Anyone who was thinking of calling in a vote to banish Eddie this week has to be writhingly uncomfortable.
Next, Jamie is in the Red Room. In that close-up camera, with her big forehead, extra-heavy coat of glossy lipstick and wide jaw, she looks a lot like a drag queen.
That $50,000 didn't seem real, Jamie tells Big Brother. But with a little time, all the shut-ins are thinking what good the money could do. She still has student loans to pay off, for instance. But she's going to be an actress, she notes, so the air time is more important than cash money.
She says that the only way that she could be bought is if "Big Brother" would give George $100,000 for her to leave -- that way, she would be sending his daughters to college.
Big Brother immediately calls her on her bullshit.
"So if you win first place and half a million are you going to give part of that to George?"
"Um, that's an interesting question," she says. "I have no idea."
In the next scene, there's another plane towing a message around the sky outside. This one says: "Josh knows why we fly anti-George banners."
On Wednesday, Brittany told Josh that George's wife and town are systematically banishing residents. As it happens, this isn't really true. But now Josh has a big secret that he's keeping from the other hamsters.
Cassandra sees it and points it out to Curtis. "I feel like I'm in the middle of some huge mystery," he says. If only.
Eddie and Josh see the banner too, and the discussion turns to whether or not to tell George. They think he's gonna freak out.
They decide to lie to him and tell him that "Big Brother" doesn't want him to go outside.
All the houseguests pretend like they're not paying any attention to the plane and try to distract him with phony small talk. The result is like something out of a really, really bad sitcom. "Home Improvement," say.
"Where are the eggs?"
"Want some beans?"
"Jamie, what did the doctor say about your stress level?"
"Stress level"? In the House of Somnambulance?
Even George can see through this. He goes to the window, squints and sees the plane.
He goes into the Red Room and gets mad.
"What's going on with this airplane scene?" he demands.
Big Brother says he doesn't know.
"It's starting to get to me a little bit," he says. "If anything, this airplane man is making the chicken man more pissed off."
George, who tried to make his own banner to talk back to the plane yesterday, is under the impression that the pilot of the airplane is on a one-man crusade to ruin him. It doesn't occur to him that people who fly planes like this are merely hirelings -- in this case, of slightly unhinged viewers.
"I'm thinking let him fly his damn plane," George says. "I'm starting to get pissed now and the more you make me pissed the more I'm going to hang in there. I'm a lot stronger than the damn airplane man. This bub out there wants me to quit, and I'm not going to quit. You can tell him that."

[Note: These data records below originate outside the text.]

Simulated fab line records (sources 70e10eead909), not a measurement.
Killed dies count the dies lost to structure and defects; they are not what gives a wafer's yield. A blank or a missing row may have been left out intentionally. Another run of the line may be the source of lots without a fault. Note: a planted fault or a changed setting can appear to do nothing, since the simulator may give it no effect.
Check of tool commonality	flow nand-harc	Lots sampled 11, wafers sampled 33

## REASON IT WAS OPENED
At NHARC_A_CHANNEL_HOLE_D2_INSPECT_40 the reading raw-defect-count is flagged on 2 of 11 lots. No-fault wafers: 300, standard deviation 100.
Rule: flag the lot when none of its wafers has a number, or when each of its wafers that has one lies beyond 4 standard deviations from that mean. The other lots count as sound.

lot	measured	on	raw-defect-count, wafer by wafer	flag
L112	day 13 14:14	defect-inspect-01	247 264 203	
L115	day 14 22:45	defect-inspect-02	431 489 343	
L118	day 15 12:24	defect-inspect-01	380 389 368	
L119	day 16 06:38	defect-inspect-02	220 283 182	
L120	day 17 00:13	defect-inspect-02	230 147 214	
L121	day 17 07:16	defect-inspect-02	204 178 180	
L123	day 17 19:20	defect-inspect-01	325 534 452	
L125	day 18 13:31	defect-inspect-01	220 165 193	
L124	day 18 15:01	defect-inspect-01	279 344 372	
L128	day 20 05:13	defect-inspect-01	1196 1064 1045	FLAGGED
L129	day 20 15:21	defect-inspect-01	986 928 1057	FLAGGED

Is George really this clueless, or is this another one of his zany skits? No, it can't be a skit, because his ire is actually kind of funny.
Whoa, we were almost entertained by a segment of "Big Brother." Call the Nielsens!
Wait, we take it back. The challenge today is sort of like "The Price Is Right," except that it's called "Name That Price." There are six items on a table. Each one of them is an item that a houseguest wants. Another shut-in has to guess how much the item costs. If the guess is within a dollar of the actual price, the person who wanted the prize gets it.
Sometimes following "Big Brother" is like being trapped in a room and forced to watch old episodes of "Burt Luddin's Love Buffet."
Curtis's potential prize is a white T-shirt. George's is a pound of chocolate. Eddie's is a box of beer. Cassandra's is Hair Mayonnaise. (She's practically drooling.) Josh's is a package of disposable razors (for his chest hair, we guess). Jamie's is coffee syrup. ('Cause she's from, you know, Seattle.)
At the end of the game, the only winner is Curtis, because Cassandra guesses right for his T-shirt.
This what the producers meant when they said there were going to be more exciting challenges to carry the show as the number of shut-ins dwindled.
A trenchant sign of CBS's desperation is had at the break, when the announcer says that one of the hamsters will be taken by Big Brother to the Emmys.
Woo. We can't wait. The Emmys. Why not take them to someplace where something exciting or something of consequence might actually happen, like the International House of Pancakes?
This is also, incidentally, a complete violation of the very premise of the show, which is to isolate people from the outside world and watch what happens.
Finally, the hamsters discuss the social implications of this round of banishment. Cassandra makes an appeal to save herself from the next round of banishment votes -- if she survives this week. She isn't like all the other hamsters, she says, because she is black. (We thought it was just because she had class.)
"It certainly impacts the way I live my life here," she says.
Curtis points out that they're all characters. He's the Asian and the lawyer. Jamie's the beauty queen. George is the dad from the Midwest. Josh is the dumb jock. (Well, no, he doesn't say that last one, but anyway.)
Eddie busts in. "I don't think it's an issue that an Asian, black and disabled are up," he says. "These walls don't see color."
It's actually kind of a righteous moment for Eddie. Then he ruins it. "It sounds like a joke. You got a black, an Asian and a one-legged guy."
"In six days we learn the punch line," says Curtis.
The joke is on Curtis: They're all the punch line.